The best way I can describe Daughter of Smoke and Bone is that it’s refreshing.
The book follows Karou, a young woman going to art school in Prague. There is much more to her then one would guess, her blue hair isn’t dyed, but actually is “naturally” blue, and the fantastical sketches in her notebook might not actually be fantastical. Oh, and she can speak a ridiculous amount of languages… more than any normal seventeen year old would have learned… and can I point out that not all of them are human.
Karou’s family is made up of Chimera, creatures that appear to be animal/human hybrids. Her father figure is Brimstone, a creature known as the Wishmonger, who trades wishes for teeth (human and animal). Karou has no idea why Brimstone collects teeth, but shrugs it off as a weird hobby. Karou’s world shatters when one night, the secret door to Brimstone’s world is destroyed in a fiery inferno.
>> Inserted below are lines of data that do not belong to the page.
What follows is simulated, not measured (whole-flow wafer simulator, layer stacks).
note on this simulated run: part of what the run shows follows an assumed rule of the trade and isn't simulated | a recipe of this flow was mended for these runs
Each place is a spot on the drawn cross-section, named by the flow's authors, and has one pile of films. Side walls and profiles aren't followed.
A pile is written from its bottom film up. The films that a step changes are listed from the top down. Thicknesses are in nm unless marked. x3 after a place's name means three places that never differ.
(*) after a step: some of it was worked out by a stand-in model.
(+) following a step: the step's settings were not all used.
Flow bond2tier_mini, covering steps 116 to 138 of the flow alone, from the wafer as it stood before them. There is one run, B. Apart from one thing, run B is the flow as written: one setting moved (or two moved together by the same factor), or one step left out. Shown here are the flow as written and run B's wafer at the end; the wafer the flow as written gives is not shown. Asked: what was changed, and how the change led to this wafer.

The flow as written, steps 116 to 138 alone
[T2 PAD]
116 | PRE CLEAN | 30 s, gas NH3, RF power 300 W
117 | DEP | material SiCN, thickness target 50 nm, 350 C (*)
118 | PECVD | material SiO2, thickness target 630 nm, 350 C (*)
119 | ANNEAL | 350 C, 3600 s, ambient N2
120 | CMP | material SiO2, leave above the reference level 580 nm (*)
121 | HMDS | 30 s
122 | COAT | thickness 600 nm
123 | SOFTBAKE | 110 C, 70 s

Laini Taylor spins a fantastic tale, creating a believable world filled to the brim with interesting mythology. She goes about this in a rather effective way giving her reader just enough of the background to make them feel like they are in a world that does exist… that has some history to it, and that drives the reader to keep reading to find out more because they truly want to learn. What we find out is that there is another world where the Angels and the Chimera have battled for as long as either side can remember. Karou has no idea about what her family comes from and what is happening in their world even though she runs errands for Brimstone.
Taylor takes the idea of magic and creates an interesting spin on how it works. From what I have seen and read there has been a movement away from the Disney-ifed concept of magic and a spike in the idea that magic will have a price. This book is no exception. The magical system in this book is clever and works in the world of the story adding to the feeling that this is one compact functioning world.
The other thing that was really done well was the portrayal of love, relationships and sex. I find that in a lot of teen literature sex tends to be portrayed in a couple of reoccurring fashions:
1. Sex either DOES NOT exist, is never mentioned or alluded to. The culmination of the character’s romantic experiences end with a kiss or an embrace.
2. The other route teen novels tend to follow is mentioning sex just to mention sex. Sexuality becomes a shock factor. The equivalent of “Hey Mom look what I’m reading!”
Daughter of Smoke and Bone mentions sex, and it does so rather early in the book. But it works. It’s part of the character, used to add another layer to her. The same can be said for relationships. Karou has a love interest, but she NEVER drops the ball to run off and be with him. At one point she tells him that she will choose her family over him if the decision ever came down to it. I was blown away.
I loved this book and I couldn’t put it down. Taylor shows herself to be a strong writer and manages to tell a story full of love and heartbreak in one of the most believable fashions that I’ve seen in a while. If you love your paranormal romances, your urban fantasy or your regular fantasy or maybe are just looking for an enjoyable read that breaks from tradition then I recommend this book.
AFTER THOUGHT: According to Laini Taylor’s blog the movie rights to this book have been sold to Universal. I’m a little bit iffy on the idea of making this book a movie. I believe that it could be visually stunning, as long as it’s not given the Twilight treatment and just pumped out to be another teen paranormal romance movie. This book is so much more, and I hope if it does become a movie it won’t be simplified.